Bill Cosby to have a party to mark 1st anniversary of prison release
Bill Cosby is speaking out on the first anniversary of his sex conviction reversal.
It's been exactly one year since the once-beloved comedian and actor's 2018 conviction was overturned and he was freed from Pennsylvania prison. The 84-year-old is marking the day by celebrating with a party, his spokesperson, Andrew Wyatt, tells Yahoo Entertainment. He's also breaking his silence about his time in SCI Phoenix prison in a new 22-minute video.
Cosby was the first celebrity tried and convicted in the #MeToo era. While 60 women accused The Cosby Show star of sexual misconduct, this case stemmed from Temple University employee Andrea Constand's claim he drugged and sexually assaulted her in 2004. He was found guilty 14 years later and sentenced to 3 to 10 years in prison. In a surprise turn of events, the court found that "America's Dad" was unfairly prosecuted — because the previous district attorney promised Cosby wouldn't be charged over Constand's accusations — and he walked free on June 30, 2021.

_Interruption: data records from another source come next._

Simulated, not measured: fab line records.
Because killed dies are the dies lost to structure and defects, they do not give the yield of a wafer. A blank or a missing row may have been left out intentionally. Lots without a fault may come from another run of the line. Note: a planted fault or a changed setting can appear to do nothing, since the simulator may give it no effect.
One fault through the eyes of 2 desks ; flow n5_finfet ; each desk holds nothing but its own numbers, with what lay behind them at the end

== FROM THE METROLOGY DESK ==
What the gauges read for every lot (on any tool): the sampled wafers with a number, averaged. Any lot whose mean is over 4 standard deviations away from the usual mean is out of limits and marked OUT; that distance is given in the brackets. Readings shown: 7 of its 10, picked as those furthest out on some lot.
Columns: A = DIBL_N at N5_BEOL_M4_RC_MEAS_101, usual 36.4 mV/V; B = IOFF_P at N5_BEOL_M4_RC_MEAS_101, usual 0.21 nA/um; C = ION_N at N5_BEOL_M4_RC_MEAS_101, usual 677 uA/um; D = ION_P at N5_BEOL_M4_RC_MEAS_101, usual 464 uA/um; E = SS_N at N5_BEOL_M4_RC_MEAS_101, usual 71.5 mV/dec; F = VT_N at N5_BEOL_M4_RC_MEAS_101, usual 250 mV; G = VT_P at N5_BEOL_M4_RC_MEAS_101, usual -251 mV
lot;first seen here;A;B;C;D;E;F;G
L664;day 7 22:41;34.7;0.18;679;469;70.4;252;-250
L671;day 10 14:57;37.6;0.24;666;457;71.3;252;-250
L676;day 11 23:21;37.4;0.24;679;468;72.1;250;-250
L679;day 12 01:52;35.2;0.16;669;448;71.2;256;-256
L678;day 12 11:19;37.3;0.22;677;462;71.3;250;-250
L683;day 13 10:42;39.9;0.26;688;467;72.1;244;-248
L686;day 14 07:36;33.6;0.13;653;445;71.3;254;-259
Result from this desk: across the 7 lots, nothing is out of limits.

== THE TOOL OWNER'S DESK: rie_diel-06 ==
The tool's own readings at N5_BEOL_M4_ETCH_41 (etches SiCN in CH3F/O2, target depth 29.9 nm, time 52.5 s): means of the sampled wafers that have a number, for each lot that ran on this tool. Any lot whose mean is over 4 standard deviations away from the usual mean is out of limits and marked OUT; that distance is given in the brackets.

In the new video, which can be seen on Wyatt's Instagram page, Cosby talked about being asleep on the cot in his cell, which he dubbed "the penthouse," when he got the surprise news that he would be freed immediately.
"What is it —Juneteenth?" he said he quipped to the guards.
Cosby said it was a flurry, with multiple guards telling him to get up immediately to leave. Cosby, who was in the general population, recalled someone putting on his prison-issued showers shoes, on the wrong feet initially, and leaving the cell, where they had a wheelchair waiting for him.
As he was wheeled out, Cosby, who is legally blind, recalled silence at first. "Then all of a sudden, I hear this in time — not the kind of applause that you get in the beginning or middle of your show — this is together clapping. Clap, clap, clap, clap... They were all clapping. It was, to me, very, very moving," he said.
Cosby said "murderers, rapists, bank robbers, wife beaters [were] all clapping" for him. Many were inmates he interacted with during various prison programs he participated in. There was Mann-Up and FACT, which he attended facilitated by an inmate named Popcorn. Cosby has previously spoken about helping fellow Black inmates, via speaking at gatherings of these groups, while incarcerated.
Cosby was then told his car was ready and for the first time in two years and 10 months he was able to go outside and get into his car without his hands or legs being chained. Footage was shown from his ride home, with Wyatt at the wheel.
"'Your wife got you out of jail,'" Wyatt was seen telling him, referring to Camille, who he married in 1964. "Yes, I know my wife did it. She did it without a doubt."
Cosby immediately wanted to know, footage from the drive home from prison showed, what Wyatt heard on the news about his release. Wyatt said he learned the night before it may happen; Cosby was caught completely by surprise, he said.
"I'm a free man, you know," Cosby said, adding he was relieved he no longer had to file as a sex offender. He said "the media made a lot of money" on his back.
He was also thinking about the men he met in prison and was now leaving behind, including telling the story of one who told him, "'I want to be your hero, Mr. Cosby' ... I kept saying, 'I hope so man, I hope so.'"
Upon reaching his home — with a media frenzy awaiting — Cosby said he would go inside first and "just rest a sec," because "my heart... It's just heavy." Wyatt told Cosby he should do a raised fist gesture to the press out the window. He instead practiced doing a "V" for victory sign, which he later did at the presser.
Cosby shared a statement with Yahoo about why he decided to speak out about his release on the first anniversary. He said, "Hope and inspiration comes to my mind when I think of those men that will never be left behind nor forgotten by me. Many of them called me their HERO but they really became my HERO."
While he continues to celebrate, his release, of course, stunned Hollywood and his many accusers. And that wasn't an end to his legal troubles. Earlier this month, a California jury found that Cosby sexually assaulted Judy Huth at the Playboy Mansion in 1975 when she was a teenager. Huth, now 64, was awarded $500,000. Although Cosby's been accused of sexual misconduct by 60 women, this was the first civil case to reach trial. Cosby, who denied a sexual encounter occurred, did not attend the trial.